Daniel Mandel, the author of H.V. Evatt and the Establishment of Israel, has a letter in the New York Times succinctly responding to an op-ed column in which Robert Wright argued that the UN “created a state six decades ago, and it can create a Palestinian state now”:
First, the United Nations didn’t “create” Israel — sovereignty was asserted by its provisional government at the termination of British authority in the territory — nor indeed was the 1947 General Assembly partition resolution even legally binding. It would have been, had both Jews and Arabs accepted it, but Arabs did not. Had Arab arms prevailed over the Jewish forces, there would have been no Israel, regardless of United Nations resolutions.
Second, despite the importance of that resolution in changing the conditions surrounding Israel’s emergence, the United Nations came onto a scene that Britain, the governing power, was vacating. In short, it filled a vacuum. There is no such vacuum today.

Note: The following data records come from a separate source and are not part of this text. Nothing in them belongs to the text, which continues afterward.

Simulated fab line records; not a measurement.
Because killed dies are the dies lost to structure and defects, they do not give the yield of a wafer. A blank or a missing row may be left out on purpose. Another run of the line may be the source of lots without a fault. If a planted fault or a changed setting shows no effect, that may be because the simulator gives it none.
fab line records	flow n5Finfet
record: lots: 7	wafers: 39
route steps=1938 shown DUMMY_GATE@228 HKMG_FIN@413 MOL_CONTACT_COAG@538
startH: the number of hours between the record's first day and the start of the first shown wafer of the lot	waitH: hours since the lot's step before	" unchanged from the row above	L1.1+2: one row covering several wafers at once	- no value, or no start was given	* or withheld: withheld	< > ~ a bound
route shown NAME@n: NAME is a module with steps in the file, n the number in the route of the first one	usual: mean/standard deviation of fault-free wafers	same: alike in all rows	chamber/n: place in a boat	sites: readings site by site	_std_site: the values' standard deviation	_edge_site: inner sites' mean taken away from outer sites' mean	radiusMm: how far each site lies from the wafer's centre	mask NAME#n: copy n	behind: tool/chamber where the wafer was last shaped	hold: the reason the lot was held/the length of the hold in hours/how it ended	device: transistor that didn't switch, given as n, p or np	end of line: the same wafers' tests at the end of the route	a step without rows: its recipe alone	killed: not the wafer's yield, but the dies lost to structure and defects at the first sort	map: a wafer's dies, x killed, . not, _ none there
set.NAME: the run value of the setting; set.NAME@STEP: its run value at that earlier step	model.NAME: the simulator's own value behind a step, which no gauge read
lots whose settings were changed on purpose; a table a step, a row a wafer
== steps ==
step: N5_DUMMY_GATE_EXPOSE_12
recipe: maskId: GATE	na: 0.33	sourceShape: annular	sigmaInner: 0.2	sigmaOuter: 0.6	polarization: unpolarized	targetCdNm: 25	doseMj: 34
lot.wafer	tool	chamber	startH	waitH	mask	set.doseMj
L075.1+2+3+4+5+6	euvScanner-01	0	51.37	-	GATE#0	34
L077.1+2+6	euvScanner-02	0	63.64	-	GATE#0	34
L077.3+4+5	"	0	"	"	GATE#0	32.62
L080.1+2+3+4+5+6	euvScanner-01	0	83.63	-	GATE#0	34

Third, this idea suffers from the flawed tendency to believe that creating a Palestinian state will produce peace. Yet no perusal of Palestinian sermons, statements or publications suggests that Palestinians accept the idea of a peaceful state alongside Israel. If a Palestinian state won’t bring peace, why create it?
Mandel’s third point deserves a place high on the list of peace-process topics that merit further reflection.
It has been assumed, without much evidence to support it, that a Palestinian state would bring peace. But given the Palestinian unwillingness to recognize a Jewish one, or relinquish a “right of return” (which was never a right, only a short-term recommendation in another non-binding UN resolution from 1949, which the Arab states voted against), or cease the continuous incitement that permeates Palestinian schools and civil society, or dismantle Hamas as required by Phase I of the Roadmap, or express a willingness to put an end-of-claims provision in a peace agreement, the factual basis of the assumption is unclear.
Nor is it clear that the creation of a 22nd Arab state, including a second one within the area that was promised to the Jews under the Balfour Declaration and the British Mandate, or the transfer of tens of thousands of Jews from their homes in Judea and Samaria to create the Judenrein state the Palestinians demand, would serve American interests. After 17 years of a peace process that has produced multiple offers of a Palestinian state but no peace, the unexamined belief that such a state should continue to be a central American concern is debatable at best — and should be debated.
Unfortunately, most readers of the New York Times will not get the chance to think about Mandel’s points. His letter was posted on the Times‘s website yesterday but was not published in the national deadwood version of the Times either yesterday or today.